Most of small business owners’ increased reliance on contract workers—IRS data on sole proprietors show an uptick from 2003 to 2010—probably reflects the disproportionate rise in benefits costs and the increasing need for flexibility in changing work force size. It also reflects the byzantine tax code and conflicting tax court opinions, which offer no clear standard for worker classification and lead many business owners to make mistakes in classifying employees.
The increased payroll tax audit effort hardly seems worth the cost. Worker misclassification accounts for virtually none of the taxes Americans owe—but do not pay—every year. My estimate, using the IRS’s most recent figures (PDF), puts it at 0.8 percent of the tax gap (the difference between what was collected and what was owed).
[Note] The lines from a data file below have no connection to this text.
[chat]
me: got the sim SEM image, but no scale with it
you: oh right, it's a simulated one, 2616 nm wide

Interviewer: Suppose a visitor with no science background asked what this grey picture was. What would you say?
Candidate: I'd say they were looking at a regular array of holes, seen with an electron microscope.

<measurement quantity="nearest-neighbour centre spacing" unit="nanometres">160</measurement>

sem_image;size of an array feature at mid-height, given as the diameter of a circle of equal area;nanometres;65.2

Even a complete revamping of independent contractor rules would bring in little revenue. The Congressional Research Service estimates (PDF) that if the IRS were able to modify its “safe harbor” rules to make it more difficult for business owners to classify workers as independent contractors, the tax agency would collect less than an additional $900 million per year. Moreover, the CRS notes that bringing in the additional revenue “would impose significant costs” that would reduce the net gain to the Treasury.
Payroll tax audits also unfairly burden small business owners, many of whom who are in complete compliance. While IRS audits will always ensnare some law abiding citizens, the agency should consider who is being hit by their increased vigilance. Research by Nicole and Mark Crain of Lafayette College shows that companies with fewer than 20 employees spend more than three times the per-employee cost of tax compliance as businesses with 500 or more employees do, while those with from 20 to 499 workers spend 47 percent more.
Despite widespread belief that a big part of the misclassification results from the difficulty of understanding complex rules, the federal government has done little to improve education before resorting to increased audits. A 2009 Government Accountability office report (PDF) criticized the government’s efforts, which it said many experts view as inadequate.
Before allowing the IRS to audit a greater number of small business owners, Congress should take responsibility for its own contribution to the classification problem: It has failed repeatedly to pass legislation that would have made it easier for business owners to correctly classify workers as employees or as independent contractors. Again, let’s make the rules clear before we subject small business owners to further payroll audits.